By Jacob Meschke
Who is the real mayor of Detroit?
Politico Magazine raises that question, listing Dan Gilbert -- not Mike Duggan -- as the Detroit mayor and including him among “America’s 11 Most Interesting Mayors."
"Gilbert, 55, is not actually the mayor of Detroit, and in most of the city’s sprawling 140-odd square miles, his influence is negligible. But in the city’s now-thriving downtown—Gilbertville, some call it—this billionaire businessman wields the kind of power and boasts a résumé of civic accomplishment that most politicians could only dream of," writes Nancy Kaffer,a political columnist and editorial writer for the Detroit Free Press, one of the roundup's contributors.
Does the Quicken Loans founder wield undue influence over city hall? Is he the real mayor? That subject has regularly surfaced at parties, bars and lunches in both the city and suburbs. Kaffer, who's very savvy about local politics, articulates it well in this story:
At a time of dire need for Detroit, what he has done is remarkable. But for some Detroiters, that doesn’t sit well: Because Gilbert isn’t an elected official, he has no public accountability...
Detroit has a real mayor, of course—Mike Duggan, elected in 2013 as the city’s first white executive since 1974—who has partnered with Gilbert on some projects. Duggan is perhaps more attuned to the contours of the city. The mayor—who has demolished thousands of blighted houses, among other initiatives—has ensured that razed land gets community input as it is redeveloped.
Kaffer’s writes about the implications of Gilbert, who is referred to in the article as the "shadow mayor." What does it mean for the city when, for example, Gilbert’s private security force doesn’t have to release the same data as the city’s force?
Neither of the two men appear in the piece. Gilbert “was not available for an interview for this article,” Kaffer notes, and Duggan’s “press secretary did not respond to a request for comment about Gilbert’s work downtown.”
Of the 18 people in the article, including seven “rising stars,” the Detroiter is the only one who's not actually the elected leader.
It’s a fascinating instance of national coverage about Detroit, and shows outsiders some nuances of the city's power structure.

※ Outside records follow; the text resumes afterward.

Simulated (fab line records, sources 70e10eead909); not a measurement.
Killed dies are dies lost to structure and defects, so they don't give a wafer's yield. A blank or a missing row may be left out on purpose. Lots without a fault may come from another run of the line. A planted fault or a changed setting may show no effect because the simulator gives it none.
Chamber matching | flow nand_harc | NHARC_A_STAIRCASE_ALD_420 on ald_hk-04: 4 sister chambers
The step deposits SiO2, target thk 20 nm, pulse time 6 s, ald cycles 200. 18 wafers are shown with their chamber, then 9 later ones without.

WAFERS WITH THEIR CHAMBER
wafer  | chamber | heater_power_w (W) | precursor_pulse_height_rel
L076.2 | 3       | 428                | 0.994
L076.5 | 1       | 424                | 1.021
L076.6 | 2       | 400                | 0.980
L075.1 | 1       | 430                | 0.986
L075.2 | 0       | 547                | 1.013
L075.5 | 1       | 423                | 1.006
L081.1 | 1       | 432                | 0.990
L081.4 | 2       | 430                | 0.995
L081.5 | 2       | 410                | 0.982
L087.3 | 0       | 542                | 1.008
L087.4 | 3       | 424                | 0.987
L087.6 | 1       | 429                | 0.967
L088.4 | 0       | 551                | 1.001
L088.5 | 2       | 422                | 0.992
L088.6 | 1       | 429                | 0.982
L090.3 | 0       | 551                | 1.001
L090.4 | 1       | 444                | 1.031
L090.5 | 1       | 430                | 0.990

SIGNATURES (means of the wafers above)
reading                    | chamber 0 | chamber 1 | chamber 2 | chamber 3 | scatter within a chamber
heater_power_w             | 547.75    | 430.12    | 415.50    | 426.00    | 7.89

In the end, the coverage may be somewhat flattering to Gilbert, but it's likely the kind of publicity he would prefer to forgo. Too many people complain that he has too much power, and that can't always be good for business, particularly when you're a billionaire seeking public funds to help finance massive developments.
On the other hand, the article is a bit of swipe at Duggan. Some might read into it that Gilbert is the shadow mayor pulling the strings and Duggan is his puppet.
Duggan is no pushover, to be sure. Just ask the folks who have worked for him over the years.
But he also knows how much Gilbert has done to bolster the core of the city.
That's hardly something he can get mad about, even if some people consider Gilbert the mayor.